Born Samuel Berger in Paris to Polish immigrants, Sam Szafran took the maiden name of his mother when he began signing his works in the 1960s. Although briefly enrolled at the Académie de la Grande-Chaumière in Paris in the mid-1950s, Szafran was largely self-taught as an artist. He exhibited at the Salon des Indépendants in 1957 and at the Salon des Réalités Nouvelles two years later.
While Szafran’s earliest work was based on abstraction, he began to depict representational subjects – drawn in pastel, charcoal or watercolour – from around 1960 onwards. Though he seemed to have been content with studying a limited range of themes, notably studio interiors, staircases and plant forms, Szafran also produced numerous drawings, each characterised by a very skilful handling of the medium and an abiding interest in perspectival effects.
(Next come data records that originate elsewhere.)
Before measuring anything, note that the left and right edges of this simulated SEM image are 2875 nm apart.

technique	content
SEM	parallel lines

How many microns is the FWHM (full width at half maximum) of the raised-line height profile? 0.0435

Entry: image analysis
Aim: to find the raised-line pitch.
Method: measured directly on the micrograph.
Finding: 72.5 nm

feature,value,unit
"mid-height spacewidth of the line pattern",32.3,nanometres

Between 1958 and 1965, Szafran produced one of his first series of pastel works – large-scale creations depicting heads of cabbages – which also marked his turn from abstraction to figuration. (ECKART ASIA has one of these works in its collection.) The vegetable reminded him of his youth when he would take trips with his father to the market in Paris. It was also likely a staple of his diet during the penurious years of his early career. As one scholar has noted, ‘the artist executed numerous variations on heads of cabbage, a vegetable familiar to him from his childhood…In 1961-62, the nourishing and cheap post-war vegetable became the young artist’s study object of preference.’
When Szafran began working in the medium of pastel he said, ‘If I had known what I was letting myself in for, I probably would never have bought my first box of pastels. I found myself in 1958, fresh from abstract art, in front of these little multicoloured sticks like a poverty-stricken child in a Belgian or Swiss delicatessen amidst an abundance of candy and cakes, and I seized them without even thinking. For 20 years, I threw myself into this technique because I was incapable of mastering it.’
From 1965, Szafran’s work was exhibited extensively in France and Switzerland, and rarely elsewhere. A retrospective exhibition of his drawings, pastels, watercolours and sculptures was held at the Fondation Pierre Gianadda in Martigny, Switzerland from 1999 to 2000 and another in 2013, and was followed by further retrospectives at the Max Ernst Museum in Brühl, Germany from 2010 to 2011. Following Szafran’s death in 2019, a large commemorative exhibition at the Musée de l’Orangerie in Paris from 2022 to 2023 drew some 330,000 visitors. A permanent gallery devoted to Szafran’s work was established in 2015 at the Fondation Pierre Gianadda. Other works by the artist are in the collections of the Metropolitan Museum of Art and the Museum of Modern Art in New York, the Centre National d’Art Contemporain, Musée d’Orsay and Musée d’Art Moderne in Paris, the Hirshhorn Museum and Sculpture Garden in Washington, D.C.